In Oregon, when you approach a trail head that is a well used and highly frequented trail, there are signs that alert you of types of plants and animals in the area.  The signs remind you that you need to be prepared for the hike you are about to take.  Typically there is a map of the trail with significant landmarks and vistas pointed out.  These signs remind you to have the appropriate gear for the hike and in some cases ask that you register at the Kiosk.  In every case they let you know where you are and gives you information that assist you in having a great hike and not a terrible experience.  Oregon wants people to get out and enjoy this wonderful land we have, but it wants you to do it responsibly.
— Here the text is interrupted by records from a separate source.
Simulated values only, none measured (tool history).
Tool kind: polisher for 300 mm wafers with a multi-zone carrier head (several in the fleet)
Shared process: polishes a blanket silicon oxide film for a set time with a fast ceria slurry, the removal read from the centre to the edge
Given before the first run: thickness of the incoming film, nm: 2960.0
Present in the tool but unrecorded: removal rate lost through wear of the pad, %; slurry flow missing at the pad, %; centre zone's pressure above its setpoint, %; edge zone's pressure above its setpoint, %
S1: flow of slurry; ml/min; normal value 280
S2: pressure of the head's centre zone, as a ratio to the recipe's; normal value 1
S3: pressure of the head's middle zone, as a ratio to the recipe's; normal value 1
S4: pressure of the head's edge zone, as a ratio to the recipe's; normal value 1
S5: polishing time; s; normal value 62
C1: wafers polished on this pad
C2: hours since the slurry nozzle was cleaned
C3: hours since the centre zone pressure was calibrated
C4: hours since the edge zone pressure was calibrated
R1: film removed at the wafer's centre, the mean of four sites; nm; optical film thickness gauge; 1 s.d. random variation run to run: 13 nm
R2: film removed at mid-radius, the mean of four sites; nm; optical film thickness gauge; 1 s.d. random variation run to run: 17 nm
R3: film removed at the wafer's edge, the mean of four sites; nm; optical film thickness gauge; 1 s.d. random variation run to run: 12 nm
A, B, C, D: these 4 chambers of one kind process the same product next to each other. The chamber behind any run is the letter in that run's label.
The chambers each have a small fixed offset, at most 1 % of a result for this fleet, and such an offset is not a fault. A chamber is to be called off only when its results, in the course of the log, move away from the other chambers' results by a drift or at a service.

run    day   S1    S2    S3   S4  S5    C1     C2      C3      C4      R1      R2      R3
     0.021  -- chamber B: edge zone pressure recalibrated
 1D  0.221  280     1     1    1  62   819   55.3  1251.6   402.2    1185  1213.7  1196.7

Yesterday a couple of ladies went for a winter stroll out in the Columbia Gorge and got lost or at least disoriented enough that they had to be “rescued”.  The Gorge is a wonderful place to hike, but like most places, the Gorge takes on new or at least different challenges in the winter.  Just getting there sometimes can be an adventure.  So if you are going to hike in the Gorge (or anywhere) in the winter.. You had better BE PREPARED.  These gals  wandered off picking up the trail and heading up to Nesmith Point.   The hike into Nesmith Point is challenging enough in the summer, but that is the hike they chose.  Now, it is fair to say that according to the News wire press release, “Both hikers have Intermediate experience climbing school training and Mountaineering First Aid and were prepared for the elements.”
The release goes on in the next update to state “The hiker’s actions and being prepared for the elements greatly assisted in their smooth and safe rescue from Nesmith Point.”  So all is well that ends well.  But the initial report stated that “the husband of one of the hikers reported he received a call from his wife who told him they were at the top of Nesmith Point and had lost the trail at some point while they were hiking.  Their footprints were covered with snow and they could not track their way back down or see the trail.”
I suppose the moral of the story is that it can and will happen to anyone.  So BE PREPARED.  I am making an assumption here that neither had a map or compass.. the reason I say that is because I have hiked that area and having a map and compass could have easily put them in the right direction and regardless of  snow and not finding the trail, they could have made their way back.  But I don’t want to beat up on them, I just want people to listen… I want our Scouts to listen and use these cases as an example of why we want them to be prepared.  It is fortunate that these two ladies were somewhat prepared and had the right attitude to make it out (with the help of SAR).
Baden Powell tells us to Be Prepared for any old thing.  When the signs remind and warn, take heed.  When the skills, attitudes, and gear is right, then proceed.  But always be prepared.
Have a Great Scouting Day!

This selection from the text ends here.